When the announcement was made over the summer that Netflix was essentially raising membership plan prices by 60%, many observers considered it only a matter of when, not if, subscribers would begin fleeing the DVD and video streaming service. The price changes started taking effect on September 1, and we can already see the impact: Netflix has revised its subscriber estimates and now expects one million fewer members than it had earlier anticipated serving in the third quarter of 2011. The company’s stock price is also taking a beating, dropping nearly 15% during a flurry of trading this morning.
Two weeks after Netflix subscribers had to begin dealing with higher-priced membership plans—$7.99 apiece per month for one-DVD-at-a-time mail service and unlimited streaming, rather than the old plan of $9.99 monthly for both services—the effects are already on display.
Now, as reported by USA Today and other news sources, Netflix has been forced to revise its subscriber forecasts. Initially, Netflix had expected to have some 25 million subscribers during 2011’s third quarter, but the company just lowered its estimate, to 24 million members. Netflix currently anticipates that there will be 800,000 fewer DVD-only customers and 200,000 fewer streaming-only customers than it had previously expected.
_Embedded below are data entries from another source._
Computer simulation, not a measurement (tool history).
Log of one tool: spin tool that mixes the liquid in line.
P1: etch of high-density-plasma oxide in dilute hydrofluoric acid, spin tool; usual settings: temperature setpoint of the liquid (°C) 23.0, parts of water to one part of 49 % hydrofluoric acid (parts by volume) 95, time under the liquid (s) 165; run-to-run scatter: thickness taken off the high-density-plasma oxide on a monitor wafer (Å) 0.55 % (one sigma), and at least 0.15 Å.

The New York Times Media Decoder blog noted that soon after news broke this morning regarding Netflix’s revised subscriber estimates, the company’s stock price dipped by almost 15% after the market opened.
Today’s drop comes after another drop in earlier September, when the announcement was made that content from Starz Entertainment would no longer be available for streaming via Netflix. At that point, Netflix’s stock price took a 9% hit, falling within a few hours from to $233 to $211 per share.
Around midday today, the company’s stock price stood at $176, and by 4 p.m., it was below $170.